In every company’s history, there comes a time when they must decide upon a capital expenditure. When faced with such a decision, using a cost benefit analysis is often the surest way to minimize the incidence of failure. It’s not an easy decision to make, but when it comes to growing a business, sometimes that purchase makes all the difference.
What is a Cost Benefit Analysis?
When it comes to doing a cost benefit analysis, while it might seem like an involved process, it really just amounts to collecting the right information. When companies don’t take the time to properly review all the criteria, they can easily purchase something next to impossible to unload. For instance, if a company wanted to purchase a new machine or ERP software package, and wanted to be able to justify the purchase, it might involve the following steps.
Assess Product’s Quality
Make sure to do the appropriate research into the equipment’s reputation, or the software’s customer service support capabilities. Talk to other users, and make sure that equipment has a high resale value, and that software isn’t problematic. Ease of use is key in these situations.
Assess Cost of Ownership
The actual purchase itself doesn’t end the process. All those spare parts, possible repairs, and consumables needed to run the equipment, are an essential aspect of the analysis. In terms of the software, does it require upgrades and if so, how much and when? Make sure to document these costs.
Determine Time to Pay
Essential to moving forward with the purchase, is an understanding of time required to pay. Does that machine the company bought allow them to increase their manufacturing productivity rate? What does that additional capacity mean in terms of gross profit? Will that ERP program eliminate time consuming operations between departments, and what is the benefit of eliminating this redundancy?

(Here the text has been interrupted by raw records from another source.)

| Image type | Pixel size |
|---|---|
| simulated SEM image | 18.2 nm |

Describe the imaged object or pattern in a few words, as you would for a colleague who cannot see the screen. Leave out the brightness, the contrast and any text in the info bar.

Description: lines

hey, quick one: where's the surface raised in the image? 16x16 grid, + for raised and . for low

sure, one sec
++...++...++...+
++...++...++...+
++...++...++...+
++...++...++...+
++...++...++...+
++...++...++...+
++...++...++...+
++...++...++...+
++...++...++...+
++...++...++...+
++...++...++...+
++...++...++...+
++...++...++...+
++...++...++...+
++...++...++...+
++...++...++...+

Determine Frequency of Use
What is the 5 and 10 year forecast for the product that machines makes, and is it easily converted to make other products? How long will that software package continue to be used before it needs an upgrade or needs to be replaced? In both instances, will the technology become outdated over time?
While each of these are merely summaries of how to justify the decision, it is important to make sure to address each of these steps at length. Companies must do their homework when it comes to moving forward with a capital expenditure. That decision is never to be taken lightly. In some cases, buying that piece of equipment involves an in-depth market trend analysis, and product life-cycle review, in order to make sure that the products made on that line, will be needed well into the future. In addition, ensuring the technology will be applicable 5, or even 10 years down the road, is another important consideration.